To call The Emoji Movie a massive disappointment would imply that one had hopes it might be something more. Perhaps most closely related to The Lego Movie, The Emoji Movie is completely devoid of that film's intelligence, wit and even emotional resonance. There's really nothing here to cling to, the film's product placement, such as Crackle, Dropbox and Spotify among others, takes the place of anything resembling a cohesive story and any items at creative vocal work fall far short of the film's immensely talented but poorly utilized vocal cast.
It's a complete shame to see such a talented comic actress as Anna Faris, whose career has been on the backburner as of late as she parents Jack and hubby Chris Pratt conquers the world, be stuck in such drivel when she's capable of so much more.Even Faris's dialogue, all girl power and bravado, ultimately is empty as Jailbreak compromises her well intended life lessons anytime the semblance of a story dictates it.

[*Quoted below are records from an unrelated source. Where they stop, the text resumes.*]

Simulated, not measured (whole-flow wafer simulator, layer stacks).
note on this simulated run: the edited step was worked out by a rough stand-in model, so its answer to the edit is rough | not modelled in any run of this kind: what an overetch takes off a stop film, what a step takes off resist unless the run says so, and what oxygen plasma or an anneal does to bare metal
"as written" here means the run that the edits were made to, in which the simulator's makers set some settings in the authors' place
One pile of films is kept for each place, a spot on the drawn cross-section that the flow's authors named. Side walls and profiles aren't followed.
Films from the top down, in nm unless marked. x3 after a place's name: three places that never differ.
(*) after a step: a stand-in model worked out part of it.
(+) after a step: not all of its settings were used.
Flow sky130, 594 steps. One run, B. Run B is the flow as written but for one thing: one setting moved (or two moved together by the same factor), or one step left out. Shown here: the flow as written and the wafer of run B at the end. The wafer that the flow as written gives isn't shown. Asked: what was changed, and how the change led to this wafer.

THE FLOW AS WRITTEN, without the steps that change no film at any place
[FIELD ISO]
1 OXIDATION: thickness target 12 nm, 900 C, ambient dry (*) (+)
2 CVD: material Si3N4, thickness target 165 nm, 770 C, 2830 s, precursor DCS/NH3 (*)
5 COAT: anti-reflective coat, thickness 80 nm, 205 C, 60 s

Steven Wright and Jennifer Coolidge, as Gene's Meh parents, practically drag the proceedings to a halt with their slow, intentional delivery that feels woefully out of place here. While one could speak volumes about T.J. Miller's underwhelming work here, the film's most egregious mishap, which I'm hoping at least paid some bills, is Patrick Stewart's fortunately brief appearance as, yes, the Poop Emoji.
Sigh. Just sigh.
In a world where Michael Bay sells millions of tickets to cinematic shlock, my worst fear is that well meaning parents desperate for a couple hours of cinematic quality time with the kiddoes will mistakenly believe this to be worth their attention. It's not. No one beyond the smallest of children should be entertained by this shameless money grab that fails in virtually every way.
Do yourself a favor. Delete The Emoji Movie from your moviegoing plans.